That last part is important. Suppose the user wanted to have a local variable named `import`, but we also had a Slang extension that added an `import` keyword. Then a line of code like `import += 1` would lead to a failure because we'd try to parse an import declaration, even when it is obvious that the user meant their local variable. This would mean that Slang can't parse existing user code that might clash with syntax extensions. This issue is the reason why we currently have keywords like `__import`.
A traditional solution in a compiler is to map keywords to distinct token codes as part of lexing, which eliminates the first conern (performance) because now we can dispatch with `switch`. It can also aleviate the second concern if we add/remove names from the string->code mapping based on language (the rest of the parsing logic doesn't have to know about keywords being added/removed).
The solution we go for here is more aggressive.
Instead of mapping keyword names to special token codes during lexing, we instead introduce logical "syntax declarations" into the AST, which are looked up using the ordinary scoping rules of the language.
Depending on what code is imported into the scope where parsing is going on, different keywords may then be visible.

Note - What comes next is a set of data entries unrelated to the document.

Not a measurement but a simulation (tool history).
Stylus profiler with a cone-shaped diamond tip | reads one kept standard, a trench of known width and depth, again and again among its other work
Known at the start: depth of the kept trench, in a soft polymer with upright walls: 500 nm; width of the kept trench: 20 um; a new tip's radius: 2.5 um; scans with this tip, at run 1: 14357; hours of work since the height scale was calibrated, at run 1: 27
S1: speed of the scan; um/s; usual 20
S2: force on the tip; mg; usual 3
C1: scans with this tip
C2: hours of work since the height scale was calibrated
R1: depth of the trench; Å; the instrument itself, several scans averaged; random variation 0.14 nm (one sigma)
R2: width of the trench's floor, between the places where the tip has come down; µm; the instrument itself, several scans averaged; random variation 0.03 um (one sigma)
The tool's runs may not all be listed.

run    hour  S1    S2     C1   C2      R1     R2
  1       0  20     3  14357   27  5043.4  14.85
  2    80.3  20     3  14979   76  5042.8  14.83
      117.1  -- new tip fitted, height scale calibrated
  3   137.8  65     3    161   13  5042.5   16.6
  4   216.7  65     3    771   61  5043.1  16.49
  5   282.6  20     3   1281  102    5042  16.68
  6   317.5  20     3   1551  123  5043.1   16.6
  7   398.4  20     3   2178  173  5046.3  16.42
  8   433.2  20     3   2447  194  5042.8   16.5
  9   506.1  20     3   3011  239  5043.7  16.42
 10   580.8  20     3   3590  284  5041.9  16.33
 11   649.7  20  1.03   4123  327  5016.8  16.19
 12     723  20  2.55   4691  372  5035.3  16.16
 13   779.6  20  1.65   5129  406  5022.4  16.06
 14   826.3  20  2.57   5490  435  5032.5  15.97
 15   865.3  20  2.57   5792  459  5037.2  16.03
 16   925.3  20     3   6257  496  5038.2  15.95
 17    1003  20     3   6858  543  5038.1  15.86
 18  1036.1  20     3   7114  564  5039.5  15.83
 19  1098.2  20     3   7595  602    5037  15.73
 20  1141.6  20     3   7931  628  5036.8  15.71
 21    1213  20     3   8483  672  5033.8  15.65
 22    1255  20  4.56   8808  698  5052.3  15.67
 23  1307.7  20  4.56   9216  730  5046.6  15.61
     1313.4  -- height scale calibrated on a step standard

This solves our last concern, since a user-defined variable that just happens to use the same name as a keyword is now allowed to shadow the imported declaration for syntax (this is akin to, e.g., Scheme where there really aren't any "keywords").
This also opens the door to the possibility of eventually allowing user to define their own syntax (again, like Scheme).
For now I'm only using this for the declaration keywords.
With this change it should be pretty easy to also add statement keywords in the same fashion.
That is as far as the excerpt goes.